Confidence that a deal will be honoured during the basic exchange of goods is fundamental for encouraging private-sector development. Political features can moderate this confidence and affect a host of important development outcomes, including trade, contracting, and foreign investment. Yet, what happens when the state’s rule of law is not distributed evenly amongst citizens, where certain individuals’ privileged access to state institutions provides them greater power to dishonour a contract? This characterises the political context in the bulk of low-income countries (LICs). Building on fieldwork conducted in Senegal in 2015 and 2016, the researcher will implement a novel field experiment in Dakar to test the effect of political connections on confidence in exchange. While past work has suggested a link between political power and economic exchange in LICs, few rigorous studies have been conducted on the topic, or have examined the relationship from this perspective.
In July 2016, the principal investigator created a sales business in Senegal with the support of APIX, the Senegalese state’s primary investment agency. As part of his randomised field experiment in Dakar, he will hire enumerators as traders, and have them develop political connections to be randomly signalled to buyers during door-to-door transactions. Traders will then offer a good (phone credit) to households. As part of the deal, buyers must give the traders money for the good, with the expectation that the good will be delivered to the household the following week. Political connections are expected to decrease potential buyers’ acceptance of this contract, if the buyers are non-connected. This is because buyers are wary of doing business with sellers that they perceive to be immune from punishment in the case of reneging. Buyers will also be offered the opportunity to sign a formal contract at a small cost, or to rest instead on the implicit informal contract of the exchange. The researcher predicts that absent their own political connections, buyers will opt for formal contracts with politically connected sellers as a form of additional protection.

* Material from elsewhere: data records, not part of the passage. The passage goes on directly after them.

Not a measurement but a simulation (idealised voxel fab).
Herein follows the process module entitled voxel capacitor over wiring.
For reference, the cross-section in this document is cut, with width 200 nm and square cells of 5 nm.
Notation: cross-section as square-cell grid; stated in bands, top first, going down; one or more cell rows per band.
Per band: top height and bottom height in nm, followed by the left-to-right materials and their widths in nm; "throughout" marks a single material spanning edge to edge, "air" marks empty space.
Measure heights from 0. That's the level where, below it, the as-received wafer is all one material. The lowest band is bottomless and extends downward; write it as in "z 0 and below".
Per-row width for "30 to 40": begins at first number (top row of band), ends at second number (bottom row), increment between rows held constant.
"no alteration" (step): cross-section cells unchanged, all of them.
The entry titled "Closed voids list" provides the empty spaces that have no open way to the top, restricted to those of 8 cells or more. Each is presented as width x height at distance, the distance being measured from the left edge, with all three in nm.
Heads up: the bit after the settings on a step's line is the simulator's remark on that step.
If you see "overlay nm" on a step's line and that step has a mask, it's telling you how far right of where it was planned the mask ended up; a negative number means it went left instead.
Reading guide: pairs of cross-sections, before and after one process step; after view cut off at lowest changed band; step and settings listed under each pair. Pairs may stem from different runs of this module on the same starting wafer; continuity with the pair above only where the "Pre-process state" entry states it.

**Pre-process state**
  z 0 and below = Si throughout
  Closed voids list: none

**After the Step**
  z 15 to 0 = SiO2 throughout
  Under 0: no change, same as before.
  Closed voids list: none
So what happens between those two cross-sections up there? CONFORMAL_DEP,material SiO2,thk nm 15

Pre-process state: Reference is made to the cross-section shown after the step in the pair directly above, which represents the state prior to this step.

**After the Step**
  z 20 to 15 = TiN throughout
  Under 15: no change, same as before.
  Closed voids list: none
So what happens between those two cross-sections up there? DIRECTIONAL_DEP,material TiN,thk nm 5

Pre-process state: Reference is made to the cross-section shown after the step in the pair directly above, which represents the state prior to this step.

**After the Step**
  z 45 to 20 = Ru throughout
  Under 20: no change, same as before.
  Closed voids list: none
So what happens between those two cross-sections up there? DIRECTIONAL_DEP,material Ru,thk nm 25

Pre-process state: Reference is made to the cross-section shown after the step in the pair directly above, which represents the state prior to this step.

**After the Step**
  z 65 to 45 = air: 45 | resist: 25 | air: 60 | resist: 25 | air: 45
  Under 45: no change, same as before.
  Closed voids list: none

The interaction of political-power relations and the market has direct consequences for citizens’ everyday lives, and for overall economic development and growth. As trust behind private exchange is essential for building economies, examining how this trust manifests itself in the wake of uneven political privilege is essential to understanding patterns of growth in the private sector of LICs. This project will provide estimates of the impact of political power on how actors in the private sphere conduct business and contract with one another, informing policies on the development of contract enforcement and property rights.